Thursday, September 25, 2014

Rule Britannia

I received this email today from my Vacations To Go contact. It made me feel nostalgic for the feel of the sea air blowing through my hair as I stand on the deck and lean on the railing looking out into the vast array of blue hues.  No not from a voyage I took in 1840, but from my Atlantic crossing in 2013. Seems like yesterday and also like a hundred  years ago. I really need to take another cruise.
"On July 4, 1840, the first ship built for Cunard, the RMS Britannia, set sail from Liverpool's Coburg Dock and crossed the Atlantic bound for the United States. Designed to provide trans-Atlantic mail and passenger service and sailing at a maximum speed of 9 knots, the wooden paddle steamer made the trip in 14 days. This was fast in an era when it could take six weeks for mail to cross the ocean. On board were 115 first-class passengers, 89 crew members, 600 tons of coal, the mail, chickens, a cow to provide fresh milk and three cats to control rodents."  ~ Alan Fox, CEO and Chairman, Vacations To Go
Excuse me while I fix a drink and ponder my next cruise.

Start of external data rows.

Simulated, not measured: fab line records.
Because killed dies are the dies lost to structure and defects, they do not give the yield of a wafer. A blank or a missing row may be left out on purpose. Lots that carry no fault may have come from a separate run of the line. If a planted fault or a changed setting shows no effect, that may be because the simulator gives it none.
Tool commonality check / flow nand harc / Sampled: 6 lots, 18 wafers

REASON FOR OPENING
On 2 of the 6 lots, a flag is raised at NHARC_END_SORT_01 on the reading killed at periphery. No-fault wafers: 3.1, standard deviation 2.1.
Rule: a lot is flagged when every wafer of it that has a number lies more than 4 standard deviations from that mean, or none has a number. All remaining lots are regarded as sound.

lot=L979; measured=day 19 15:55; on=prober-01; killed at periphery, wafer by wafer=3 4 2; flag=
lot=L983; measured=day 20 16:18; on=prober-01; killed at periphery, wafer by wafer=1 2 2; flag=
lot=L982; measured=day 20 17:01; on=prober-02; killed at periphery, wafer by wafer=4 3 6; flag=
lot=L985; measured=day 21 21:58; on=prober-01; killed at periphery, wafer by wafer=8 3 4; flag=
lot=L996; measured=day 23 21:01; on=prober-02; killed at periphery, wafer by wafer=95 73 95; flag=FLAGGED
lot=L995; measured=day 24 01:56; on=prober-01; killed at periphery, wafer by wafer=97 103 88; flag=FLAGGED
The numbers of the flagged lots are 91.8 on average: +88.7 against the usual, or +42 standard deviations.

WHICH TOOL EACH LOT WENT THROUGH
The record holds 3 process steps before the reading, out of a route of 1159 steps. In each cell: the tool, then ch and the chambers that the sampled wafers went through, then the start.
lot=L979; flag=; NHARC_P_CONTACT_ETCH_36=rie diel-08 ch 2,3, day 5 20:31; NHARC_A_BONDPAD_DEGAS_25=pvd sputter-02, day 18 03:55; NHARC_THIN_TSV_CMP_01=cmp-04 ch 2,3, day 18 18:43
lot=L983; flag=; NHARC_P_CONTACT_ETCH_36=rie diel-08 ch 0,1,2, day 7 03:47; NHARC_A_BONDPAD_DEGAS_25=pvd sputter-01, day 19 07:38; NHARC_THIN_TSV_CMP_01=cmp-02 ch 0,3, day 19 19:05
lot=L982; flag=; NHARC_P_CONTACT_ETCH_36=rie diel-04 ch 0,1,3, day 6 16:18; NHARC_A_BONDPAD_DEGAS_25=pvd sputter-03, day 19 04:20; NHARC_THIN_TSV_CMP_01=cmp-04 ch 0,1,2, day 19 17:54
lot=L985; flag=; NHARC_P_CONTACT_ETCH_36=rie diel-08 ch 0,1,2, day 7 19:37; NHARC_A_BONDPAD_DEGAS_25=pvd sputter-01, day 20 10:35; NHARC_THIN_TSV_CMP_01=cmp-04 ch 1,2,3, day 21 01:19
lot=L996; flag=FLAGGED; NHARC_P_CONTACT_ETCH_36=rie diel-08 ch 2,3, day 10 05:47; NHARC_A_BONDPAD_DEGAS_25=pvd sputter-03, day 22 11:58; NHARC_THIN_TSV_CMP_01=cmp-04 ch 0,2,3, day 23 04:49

  1. Travel wasn't so swell in the past. I remember my mother telling me of the Atlantic crossing when she traveled from Italy to the US as an 11-year-old. As a poor immigrant family, they were consigned to the lower levels of the ship. Still, they were going to America! It's a good thing the ship made a successful crossing. Otherwise, I wouldn't be writing this comment. At least if you go, Annie, it'll be on a nice, modern ship.

  2. Traveling steerage wasn't the best thing in those days but I guess the final destination was the prize. I too am glad she made a successful crossing. Don't know what I'd do without you in my life.